So bringing us to eighty of the 100 greatest novels, I’ve finished three more books. All three by British authors but with very different stories. The books take us from India to Italy, back to England, a few paragraphs in North and South America, back to England a few more times. A chapter or two on a large passenger boat, plenty of chapters on religion, and a few too many chapters on British people being proper and what shenanigans that causes them. Anyways, let’s get to the individual books.

220px-KimKiplingKim by Rudyard Kipling

This was a really interesting, really fun book. Following the adventures of Kim, an orphaned son of Irish parents who grows up in India in the late 1800s and spends his childhood begging and running errands, the story is an incredible description of India during this time period. Through Kim’s travels we meet all types of people that make up the varied world of India. All religions, all socioeconomic statuses, and all cultures of this geographical area are represented throughout the novel. Kim begins his adventures after he meets a Tibetan Lama and becomes his disciple. Even though Kim isn’t necessarily religious, he helps the Lama in his quest to find a legendary river. Through this adventures, Kim is exposed to The Great Game, a historical conflict between Russia and England in Central Asia. He ultimately is separated by his Lama, sent to a British school, and becomes part of the spy games of this conflict.

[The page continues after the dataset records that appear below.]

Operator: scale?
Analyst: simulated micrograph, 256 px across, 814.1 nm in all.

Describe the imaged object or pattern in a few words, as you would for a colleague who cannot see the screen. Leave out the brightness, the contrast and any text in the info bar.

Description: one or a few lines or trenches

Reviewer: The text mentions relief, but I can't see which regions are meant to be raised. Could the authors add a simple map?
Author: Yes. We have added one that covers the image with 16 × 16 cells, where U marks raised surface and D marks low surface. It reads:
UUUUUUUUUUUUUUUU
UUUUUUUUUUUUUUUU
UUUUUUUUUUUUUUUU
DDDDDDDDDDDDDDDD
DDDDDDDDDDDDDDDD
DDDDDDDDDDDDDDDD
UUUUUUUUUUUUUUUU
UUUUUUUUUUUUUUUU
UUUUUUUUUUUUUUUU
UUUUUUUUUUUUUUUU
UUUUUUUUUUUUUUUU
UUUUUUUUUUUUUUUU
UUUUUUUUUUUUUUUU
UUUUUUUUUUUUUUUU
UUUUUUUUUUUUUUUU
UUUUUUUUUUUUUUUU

This novel was fascinating because of what the story focuses on and how it finally ends. Throughout the story we get plenty of deep discussions of religion, politics, and what it means to be certain cultures. The political aspect of the story is riveting but always takes a back seat to the Lama’s simple desire to find this legendary river that will free himself of the Buddhist cycle of life. Each conflict could easily become a focal point of the political story or the religious story. Or both, or neither. And let’s just say the ending is incredibly…Eastern. If you’ve read any Eastern literature, I think you’ll understand what I’m hinting at.

200px-Book_a_room_with_a_viewA Room With a View by E. M. Forster

So this novel is finally the point in the list when I’m completely tired of reading about the damned British and their damned proper manners and how following these manners perfectly gets them into all kinds of trouble. There has been so many books about this throughout this list, some better than others. And this one really wasn’t bad…it’s just when I hit my limit, I guess. They all happen around the turn of the 20th century, they all have characters who love somebody they aren’t supposed to love because they’re from a different class, and they all have characters who don’t follow the rules of what British people are supposed to do in society and that just spoils everything. How dare they!?

Anyways, this book was okay. Easy to read, nothing special. But I just don’t want to read about proper British people refusing to follow their desires or whatever because of societal demands. Who cares?

220px-BRIDESHEADBrideshead Revisited by Evelyn Waugh

This is the third novel by Evelyn Waugh on this list. The first was A Handful of Dust and the second was Scoop. I really, really liked both of them. They were hilarious reads and so much fun to go through. That said, I really wasn’t in the mood to read another British novel after the above mentioned Forster novel. And to my chagrin, this novel isn’t a humorous story like his others. And yet, it still was a really great novel. I don’t think I’ve ever read a book where every few chapters I decided the point of the novel was something different. A theme is usually clear from the very beginning or left vague till the end. This novel had a new theme every few chapters. And it was so enjoyably to move around themes.

When I first started reading, the main character is a soldier during WWII. Cool, a war novel. I haven’t had one of these in a while. A few paragraphs later, he starts reminiscing about his time in college. Okay, so this is a coming of age story. I can get behind that. Well, a few chapters of that and we start learning about the character’s best friend’s spiral into alcoholism. And it was really well written. There hasn’t really been a novel dealing with alcoholism on this list and I think it’s important to discuss. After a thorough investigation into that, we move on to early adulthood stagnation. Then a story about a traveling artist (still the main character). Then a love story between two married people (one of them being the main character). Then the end of a family patriarch and the aristocratic family he represents (not the main character or the main character’s family). And amongst all this, a hefty sprinkling of religious discussion, particularly about Catholicism and it’s place in the lives of modern people.

Really, I have never read a book that tries to cover this many issues, this many stories, and overwhelmingly succeeds. I was blown away by how coherent the narration is, how consistent the story is, and how thorough all the above issues are dissected. And all in an impressively normal sized novel (a little over 400 pages). Bravo, Evelyn Waugh. Bravo.